MOVE - URRUTIA ELEJLDE WORKSHOP on JUDGEMENT AGGREGATION

14th, 15th and 16th November 2009, Casa Convalescència (Barcelona)

EXECUTIVE SUMMARY

 

Tutorial 1. An introduction to the Theory of Judgement Aggregation. Part I
Philippe Mongin (HEC School of Management)

Ron Holzman (Technion - Israel Institute of Technology)

The first lecture provides the non-expert audience the basic tools for understanding the theory of judgment aggregation. Professors Holzman and Mongin introduce some basic concepts of mathematical logics and judgment aggregation theory such as propositional calculus, the notion of proposition, consistency or entailment. 

Tutorial 2. Aggregation of Non-Binary Judgements. Part II
Christian List (London School of Economics)

Professor List provides an introductory tutorial of the theory of judgment aggregation. He introduces the paradoxes of majority voting that originally motivated the field, explains several key results on the impossibility of propositionwise judgment aggregation, presents a pedagogical proof of one of those results, discusses escape routes from the impossibility and relates judgment aggregation to some other salient aggregation problems. 

Tutorial 3. Have we Resolved the Doctrinal Paradox?
Philippe Mongin (HEC School of Management)

Professor Mongin investigates whether premiss-based aggregation is compatible with conclusion-based aggregation, assuming that some formulas of the agenda are singled out as premisses, and that Independence (formula-wise aggregation) holds for them, while Unanimity Preservation holds on the whole agenda. He states necessary and sufficient conditions under which this assumption leads to dictatorship (resp. oligarchy), either just on the premisses or on the whole agenda. This presentation was based on joint work with Franz Dietrich. 

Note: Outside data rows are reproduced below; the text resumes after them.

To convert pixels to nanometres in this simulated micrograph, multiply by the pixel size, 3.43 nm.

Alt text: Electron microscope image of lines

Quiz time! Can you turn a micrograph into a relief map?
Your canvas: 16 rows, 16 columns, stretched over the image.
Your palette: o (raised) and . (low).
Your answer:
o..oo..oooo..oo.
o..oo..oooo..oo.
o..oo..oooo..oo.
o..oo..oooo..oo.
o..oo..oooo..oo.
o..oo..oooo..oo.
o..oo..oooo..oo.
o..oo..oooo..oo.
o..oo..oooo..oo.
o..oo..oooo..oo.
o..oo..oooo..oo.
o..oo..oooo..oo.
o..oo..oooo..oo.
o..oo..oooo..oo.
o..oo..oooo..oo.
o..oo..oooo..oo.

Tutorial 4. Aggregation of Abstract Evaluations.
Ron Holzman (Technion - Israel Institute of Technology)

 In this lecture, Professor Holzman presents the results from two of his papers on the aggregation of binary evaluations (with and without abstentions). That situation fits in a social choice problem where not all the alternatives are feasible. The main purpose of the lecture is to characterize what he calls the impossibility domains, i.e. the domains that under some axioms on the aggregation process lead us to dictatorial mechanisms. For that, Professor Holzman presents two approaches to the problem: one where the alternatives are expressed in vectors of zeros and ones (the abstract approach), and the other where alternatives are presented in a propositional form (the logic approach). He shows that both approaches are equivalent. 

Tutorial 5. Aggregation in Property Spaces.
Clemens Puppe (University of Karlsruhe)

In this lecture, Professor Puppe introduces the property space framework and provides a general characterization of all independent aggregators under monotonicity (the "Intersection Property"). In particular, he discusses important spaces that can be analyzed with this approach, including median spaces and quasi-median Spaces, addressing the possibility of neutral and/or anonymous agregation under monotonicity. He also covered the relation to the classical literature on strategy-proofness with single-peaked preferences. 

Tutorial 6. The impossibility of a Paretian Rational.
Klaus Nehring (University of California at Davis)

In this lecture, Professor Nehring presents two models of aggregation: one is a purely judgment-oriented and the other is choice oriented, discussing the conflict between the Pareto criterion and reason baseness. In particular, Professor Nehring considers situations in which a group takes a collective decision by aggregating individual’s judgments on a set of criteria according to some agreed-upon decision functions. Assuming the criteria and the decision to be binary, Professor Nehring demonstrates that, except when the aggregation rule is dictatorial or the decision rule is particularly simple, such reason-based social choice must violate the Pareto principle. In the second part of the paper, the normative implications of this impossibility result are discussed. We argue that the normative case for the Pareto Principle is strong in situations of “shared self-interest”, but weak in situations of “shared responsibility”.  

Tutorial 7. Contributed Papers.
Pablo Amorós, Enric Plaza, Umberto Grandi and Xavier Mora.

In the contributed papers’ session, several complementary approaches were discussed. Amoros presents a model where from a set of contestants there is a set of deserving winners with the possibility that jurors may have biased preferences against some of the deserving winners. Plaza presents a computer science point of view to the problem of judgment aggregation. In particular, he presents models of multi-agent systems, where a group of agents needs to reach an agreement. In his lecture, Grandi analyzes the computational complexity of the problem of judgment aggregation. Finally, Mora presents a preference aggregation’s problem, where the nature of preferences is qualitative and the outcome has a quantitative nature.  

Tutorial 8. Extensions

Aggregation of Non-Binary Evaluations
Presenter: Elad Dokow (Technion - Israel of Technology)

Judgement Aggregation in the Light of Model Theory
Presenter: Daniel Eckert (Graz University) 

In this session, Professors Dokow and Eckert conclude the workshop with some final remarks on the topic. Professor Dokow extends the projects presented in the workshop by professor Holzman, by considering non-binary evaluations instead of binary ones. Professor Eckert satisfactorily claims that particular tools from model theory may be very useful for enhancing our understanding of judgment aggregation theory.